Hannibal meets Mistborn in Marina Lostetter’s THE HELM OF MIDNIGHT, the dark and stunning first novel in a new trilogy that combines the intricate worldbuilding and rigorous magic system of the best of epic fantasy with a dark and chilling thriller. In a daring and deadly heist, thieves have made away with an artifact of terrible power—the death mask of Louis Charbon. Made by a master craftsman, it is imbued with the spirit of a monster from history, a serial murderer who terrorized the city. Now Charbon is loose once more, killing from beyond the grave. But these murders are different from before, not simply random but the work of a deliberate mind probing for answers to a sinister question. It is up to Krona Hirvath and her fellow Regulators to enter the mind of madness to stop this insatiable killer while facing the terrible truths left in his wake.
My Rating:
The Helm of Midnight invokes an intricate world where feelings magically imbue crystals and masks contain the echoes of a person’s abilities.
The story is told through two timelines. The one set in the present follows Krona, a regulator (or cop) who has a tragic history that impacts her ability to regulate. The other plot follows Melissa, an impoverished young woman looking to heal her ailing mother.
Both characters leap off the pages. They are knowable, friendly, and human in the very unhuman realm Marina Lostetter has written. Krona suffers from PTSD over a wraithlike creature known as the Varga. She idolizes her older sister (also a regulator) and suffers from her inadequacies the same as we all do. Melissa has good intentions, all of them well placed, but suffers from the consequences when her desire to heal her mother backfires.

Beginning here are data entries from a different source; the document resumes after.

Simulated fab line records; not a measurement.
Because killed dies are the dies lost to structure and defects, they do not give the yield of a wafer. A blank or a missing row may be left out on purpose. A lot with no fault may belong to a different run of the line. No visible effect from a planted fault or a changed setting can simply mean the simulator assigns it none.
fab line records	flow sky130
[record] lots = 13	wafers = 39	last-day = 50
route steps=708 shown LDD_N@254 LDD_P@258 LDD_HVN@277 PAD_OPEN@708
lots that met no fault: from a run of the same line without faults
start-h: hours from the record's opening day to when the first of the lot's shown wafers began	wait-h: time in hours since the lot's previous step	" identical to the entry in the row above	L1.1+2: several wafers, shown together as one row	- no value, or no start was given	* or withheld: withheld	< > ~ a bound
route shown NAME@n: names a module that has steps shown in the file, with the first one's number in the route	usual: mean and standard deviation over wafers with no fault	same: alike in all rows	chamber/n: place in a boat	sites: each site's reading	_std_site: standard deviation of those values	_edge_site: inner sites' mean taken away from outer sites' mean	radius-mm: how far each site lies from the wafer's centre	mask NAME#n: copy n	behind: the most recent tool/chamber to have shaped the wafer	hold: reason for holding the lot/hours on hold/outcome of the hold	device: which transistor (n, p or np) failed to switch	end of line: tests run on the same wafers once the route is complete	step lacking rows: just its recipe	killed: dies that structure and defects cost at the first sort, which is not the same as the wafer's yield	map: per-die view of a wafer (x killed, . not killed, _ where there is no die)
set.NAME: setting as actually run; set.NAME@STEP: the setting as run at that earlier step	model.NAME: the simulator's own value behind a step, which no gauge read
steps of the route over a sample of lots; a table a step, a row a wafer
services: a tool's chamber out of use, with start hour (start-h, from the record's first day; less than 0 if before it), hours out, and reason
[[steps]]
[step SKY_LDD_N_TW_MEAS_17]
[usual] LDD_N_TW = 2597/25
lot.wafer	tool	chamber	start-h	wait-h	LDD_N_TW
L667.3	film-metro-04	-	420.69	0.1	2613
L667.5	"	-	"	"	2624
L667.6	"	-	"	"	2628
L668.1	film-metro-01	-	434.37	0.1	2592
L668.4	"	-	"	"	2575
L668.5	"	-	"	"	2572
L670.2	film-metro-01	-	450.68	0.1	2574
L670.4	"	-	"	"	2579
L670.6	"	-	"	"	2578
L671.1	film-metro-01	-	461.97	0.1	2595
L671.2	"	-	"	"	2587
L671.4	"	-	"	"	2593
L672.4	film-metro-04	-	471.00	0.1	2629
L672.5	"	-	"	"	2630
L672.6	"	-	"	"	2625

The worldbuilding of The Helm of Midnight is expert, crafty, and deliberate. Descriptions add to the story instead of putting us in a mire of unnecessary words. Lostetter propels both plots forward in a systematic nature that can slow the pace. However, the very contradictions her whole novel is about would suffer had she not taken the grace and delicacy in divulging them.
The Helm of Midnight throws rules at us about the world Krona and Melissa live in, the Valley. There are gods, monsters, magic, and echoes of one’s soul. But are the gods truly gods? Do their rules reign supreme, or are they fallacies meant to keep order? Are these monsters, the Varga, really all they appear to be? Is it right to use crystals or masks to change one’s emotions, to heal beyond your knowledge?
The world Lostetter has developed here is more science fiction than fantasy. There is far less mystery than the description would suppose and much more intrigue into what lies hidden behind the curtain of the Valley.
The ending is not a cliffhanger, but The Helm of Midnight has set up a tapestry of a world. Marina Lostetter does a marvelous job showing us there are two sides to that tapestry, and one is ugly and more authentic than the image we tend to gape at.